Nigeria spent N947.51 billion on petrol subsidy within the first four months of this year, as rising crude oil price eats into the revenue generation of the country, surging by 55.7%, to rise from $78.98 to $122.99 between January to April, amid Russia and Ukraine war.
The invasion of Ukraine by Russia had led to an ongoing war between both countries, and in support, United States and other European countries had sanctioned Vladimir Putin’s oil export, causing oil price to soar.

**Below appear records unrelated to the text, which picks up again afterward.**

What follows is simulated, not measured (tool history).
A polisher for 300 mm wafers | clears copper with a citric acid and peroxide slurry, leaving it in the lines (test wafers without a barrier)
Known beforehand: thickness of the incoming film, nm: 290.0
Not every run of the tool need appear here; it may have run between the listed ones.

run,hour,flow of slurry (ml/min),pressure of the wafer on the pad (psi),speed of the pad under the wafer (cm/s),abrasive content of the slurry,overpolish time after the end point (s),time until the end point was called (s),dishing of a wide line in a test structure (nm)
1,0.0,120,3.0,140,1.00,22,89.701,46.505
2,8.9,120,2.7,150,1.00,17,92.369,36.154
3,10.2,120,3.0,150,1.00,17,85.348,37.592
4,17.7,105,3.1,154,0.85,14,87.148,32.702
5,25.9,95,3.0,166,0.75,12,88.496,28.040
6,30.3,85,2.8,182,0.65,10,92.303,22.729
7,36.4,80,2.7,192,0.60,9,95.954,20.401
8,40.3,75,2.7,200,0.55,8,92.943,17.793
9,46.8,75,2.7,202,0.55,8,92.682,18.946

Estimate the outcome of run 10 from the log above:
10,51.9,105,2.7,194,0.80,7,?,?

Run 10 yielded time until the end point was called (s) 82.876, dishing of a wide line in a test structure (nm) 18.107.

This increased the total cost of importing petrol into the country to N1.51 trillion, according to the National Bureau of Statistics (NBS) first quarter 2022 report, in contrast to the N1.44 trillion disbursed in Q4 2021.
Due to the skyrocketing price, in January, the Nigerian National Petroleum Company (NNPC) Limited paid N210.38 billion as subsidy for imported petrol into the country, NNPC Federation Account Allocation Committee May report disclosed.
The figure increased in February, as the government-owned oil company paid N219.78 billion. There was a significant hike in the cost of subsidy in response to soaring oil price in March and April, as NNPC parted with N245.77 billion and N271.58 billion to bring petrol into the country.
The high cost of subsidy is affecting the revenue of Nigeria, as the country is already spending 96% of its turnover to service domestic and external debt, which rose to N41.60 trillion in the First Quarter (Q1) of 2022.
According to the Debt Management Office (DMO), the Nigerian government borrowed N2.04 trillion within January to March this year. As of December 2021, the public total debt was placed at N39.56 trillion.
As of April, Nigeria’s public debt to GDP (Gross Domestic Product) is 23.27%, and it is expected to rise to 44.2% in 2027, and with the rising oil price cutting NNPC’s earnings, the company plans to deduct N874.5 billion from its May earnings, meant to be remitted to FAAC in June.